What began forty years ago as a makeshift photo gallery in a space the size of a freight elevator is celebrating its fortieth anniversary with a formal exhibition of 120 works at the Portland Art Museum through January.
“When we started it, longevity was just not an issue. It was not something that we thought about,” says Craig Hickman, one of the five cofounders of Portland’s Blue Sky Gallery and now a professor in the Department of Art at UO. “I don’t think anybody felt that his or her career trajectory was dependent on Blue Sky always existing.”
Yet not only does the gallery still exist, it has also gained an international reputation for significant exhibitions. The Portland Art Museum show, Blue Sky: The Oregon Center for the Photographic Arts at 40, honors the gallery not only for four decades of groundbreaking exhibitions but also for its achievements in helping galvanize public acceptance of photography as bona fide art.
Above: A banner hanging outside the Portland Art Museum announces the Blue Sky retrospective.
“Blue Sky at 40 is a celebration of an amazing nonprofit institution where people could look at original photographs at a time when photographs were still not quite accepted as a fine art,” Julia Dolan, the Portland Art Museum’s photography curator, says in a video about the exhibition. “The gallery [has] somehow managed to survive as this small, scrappy nonprofit for four decades.”
The Portland Art Museum show, a major survey of more than 120 works from Blue Sky over the years, runs through January 11, 2015. The exhibition, and an accompanying full-color catalog, “demonstrate the gallery’s meaningful contribution to an international dialogue about the meaning of photography in modern society,” the museum’s website states.
Presented chronologically, the exhibit illustrates how Blue Sky Gallery has helped viewers comprehend changes in the medium of photography.

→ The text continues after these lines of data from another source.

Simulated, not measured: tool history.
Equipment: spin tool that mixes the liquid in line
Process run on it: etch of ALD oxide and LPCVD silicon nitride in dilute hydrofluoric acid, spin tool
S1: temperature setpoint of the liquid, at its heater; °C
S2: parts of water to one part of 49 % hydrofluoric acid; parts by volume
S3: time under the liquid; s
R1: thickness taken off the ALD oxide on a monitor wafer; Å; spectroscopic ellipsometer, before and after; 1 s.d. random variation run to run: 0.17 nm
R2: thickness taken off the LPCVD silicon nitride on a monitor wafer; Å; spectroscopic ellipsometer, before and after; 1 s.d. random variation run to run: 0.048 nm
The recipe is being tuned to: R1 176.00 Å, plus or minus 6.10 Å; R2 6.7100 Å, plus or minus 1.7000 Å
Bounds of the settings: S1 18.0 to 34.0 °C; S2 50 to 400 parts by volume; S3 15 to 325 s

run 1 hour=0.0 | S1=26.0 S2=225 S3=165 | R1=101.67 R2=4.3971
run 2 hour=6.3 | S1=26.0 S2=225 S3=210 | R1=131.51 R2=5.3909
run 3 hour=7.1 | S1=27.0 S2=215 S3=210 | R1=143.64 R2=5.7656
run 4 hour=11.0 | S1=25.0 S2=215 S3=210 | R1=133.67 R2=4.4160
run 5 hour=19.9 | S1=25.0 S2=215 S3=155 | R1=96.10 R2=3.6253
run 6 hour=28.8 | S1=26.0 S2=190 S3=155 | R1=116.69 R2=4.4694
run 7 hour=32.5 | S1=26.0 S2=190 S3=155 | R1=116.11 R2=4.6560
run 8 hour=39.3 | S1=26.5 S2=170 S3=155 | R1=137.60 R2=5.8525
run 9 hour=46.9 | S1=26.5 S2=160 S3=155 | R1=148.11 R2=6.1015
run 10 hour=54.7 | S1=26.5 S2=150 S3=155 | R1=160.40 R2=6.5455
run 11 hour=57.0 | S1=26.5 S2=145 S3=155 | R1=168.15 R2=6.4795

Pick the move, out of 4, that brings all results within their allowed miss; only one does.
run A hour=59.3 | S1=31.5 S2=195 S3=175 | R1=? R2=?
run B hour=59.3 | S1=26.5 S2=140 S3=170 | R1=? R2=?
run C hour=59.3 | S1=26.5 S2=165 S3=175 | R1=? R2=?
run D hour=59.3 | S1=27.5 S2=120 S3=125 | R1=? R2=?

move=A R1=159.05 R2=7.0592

“It’s really important for people to be able to see how … subject matter in photography has changed over time, and to see what kind of vision Blue Sky began with and then over time developed and refined,” Dolan says. “When they see the depth and the breadth of the work that appears in the exhibition, I think they will finally be able to understand just what Blue Sky has done for this community in the past forty years.”
Blue Sky began when a few young photographers decided to hang their photos on the walls of an unused room in a weavers’ cooperative. “It will be harmless. I’m sure that nobody’s around to complain about it,” cofounder Ann Hughes remarked at the time. “That was the germ,” cofounder Robert Di Franco says in an interview of the founders for Blue Sky: The Oregon Center for the Photographic Arts at 40, published by the Portland Art Museum to accompany the show. “And I swear, within a week’s time, the idea of hanging our own work exploded into this full-fledged idea of having a gallery. It was almost immediate. It was unbelievable.”
Frugality was fundamental to the plan, Hickman notes. “In the early years the five of us paid some of the expenses, mostly from unemployment checks. We also had a donations jar. Later we received some National Endowment for the Arts funding and other grant funding. The main strategy was, however, to keep costs low. We never assumed that we could spend a lot of money or borrow because something would come along to save us.” Adds Di Franco, “We paid twenty dollars a month for the darkroom and forty dollars for the gallery.”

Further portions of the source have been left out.